Created 01-16-2019 04:57 PM
Issue: Loading data into Hive ORC table is infinite, I should manually kill the load process.
I am trying to load data into ORC Hive table from another Hive TEXTFILE table. Since the source files are TXT/Json, loading data first into TEXT table and then trying to load into ORC table.
Cluster: HDP 2.6.5-292
Hive version: 1.2.1000.2.6.5.0-292
Here is the Hive TEXTFILE table schema:
Create external table if not exists TEXTTable(ID bigint, DOCUMENT_ID bigint, NUM varchar(20), SUBMITTER_ID bigint, FILING string, CODE varchar(10), RECEIPTNUM varchar(20))
row format delimited fields terminated by '|'
Location '/data/3rdPartyData/Hive/ TEXTTable '
TBLPROPERTIES ('skip.header.line.count'='1');
Load Data into TEXTFILE table:
load data local inpath '/data/TextFile.txt' overwrite into table TEXTTable;
Here is the Hive ORC table schema:
Create external table if not exists ORCTable(ID bigint, DOCUMENT_ID bigint, NUM varchar(20), SUBMITTER_ID bigint, FILING TIMESTAMP, CODE varchar(10), RECEIPTNUM varchar(20))
row format delimited fields terminated by '|'
STORED as ORC
Location '/data/3rdPartyData/Hive/ ORCTable '
TBLPROPERTIES ('orc.compress'='SNAPPY');
Load data into ORC table:
Insert overwrite table ORCTable select _ID, DOCUMENT_ID, NUM, SUBMITTER_ID,from_unixtime(unix_timestamp(FILING, "yyyy-MM-dd'T'HH:mm:ss")) as FILING, CODE, RECEIPTNUM from TEXTTable;
Created 01-16-2019 09:07 PM
Since it is weird behavior, I have rechecked all the memory usage and configuration and noticed that it was due to TEZ memory set to Yarn Max memory. After reducing the TEZ memory, this is fixed.

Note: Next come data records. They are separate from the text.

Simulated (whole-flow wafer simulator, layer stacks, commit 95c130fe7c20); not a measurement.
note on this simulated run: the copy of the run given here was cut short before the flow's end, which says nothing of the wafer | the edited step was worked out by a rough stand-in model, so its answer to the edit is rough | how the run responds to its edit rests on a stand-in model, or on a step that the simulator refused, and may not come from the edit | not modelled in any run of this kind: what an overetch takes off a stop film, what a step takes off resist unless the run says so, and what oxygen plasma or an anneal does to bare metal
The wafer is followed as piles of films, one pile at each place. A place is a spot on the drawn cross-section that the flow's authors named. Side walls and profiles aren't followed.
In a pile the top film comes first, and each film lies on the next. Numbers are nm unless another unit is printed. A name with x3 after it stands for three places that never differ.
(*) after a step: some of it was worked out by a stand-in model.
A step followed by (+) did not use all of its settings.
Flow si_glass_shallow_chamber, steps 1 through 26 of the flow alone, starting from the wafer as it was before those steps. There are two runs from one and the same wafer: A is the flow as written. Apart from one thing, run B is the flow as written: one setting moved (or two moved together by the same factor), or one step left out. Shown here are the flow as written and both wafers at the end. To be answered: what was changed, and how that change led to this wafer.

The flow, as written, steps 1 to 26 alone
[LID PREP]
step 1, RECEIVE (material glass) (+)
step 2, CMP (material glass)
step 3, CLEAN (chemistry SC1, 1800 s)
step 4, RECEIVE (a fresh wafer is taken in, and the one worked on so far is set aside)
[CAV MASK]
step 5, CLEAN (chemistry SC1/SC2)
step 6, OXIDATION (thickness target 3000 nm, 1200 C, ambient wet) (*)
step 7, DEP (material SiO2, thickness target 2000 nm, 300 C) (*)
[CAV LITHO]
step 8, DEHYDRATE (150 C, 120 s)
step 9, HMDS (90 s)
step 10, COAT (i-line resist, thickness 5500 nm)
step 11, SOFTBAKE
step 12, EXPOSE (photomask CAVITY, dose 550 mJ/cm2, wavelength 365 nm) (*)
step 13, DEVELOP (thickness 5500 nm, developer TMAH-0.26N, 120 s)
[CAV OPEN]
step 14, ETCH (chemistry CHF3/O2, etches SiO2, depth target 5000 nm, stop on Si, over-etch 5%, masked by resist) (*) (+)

Created 01-16-2019 05:42 PM
I have noticed that it is not only ORC table, it is also the same for normal table. This is happening to load data from other table whereas loading data from source file into table is fine.
Created 01-16-2019 09:07 PM
Since it is weird behavior, I have rechecked all the memory usage and configuration and noticed that it was due to TEZ memory set to Yarn Max memory. After reducing the TEZ memory, this is fixed.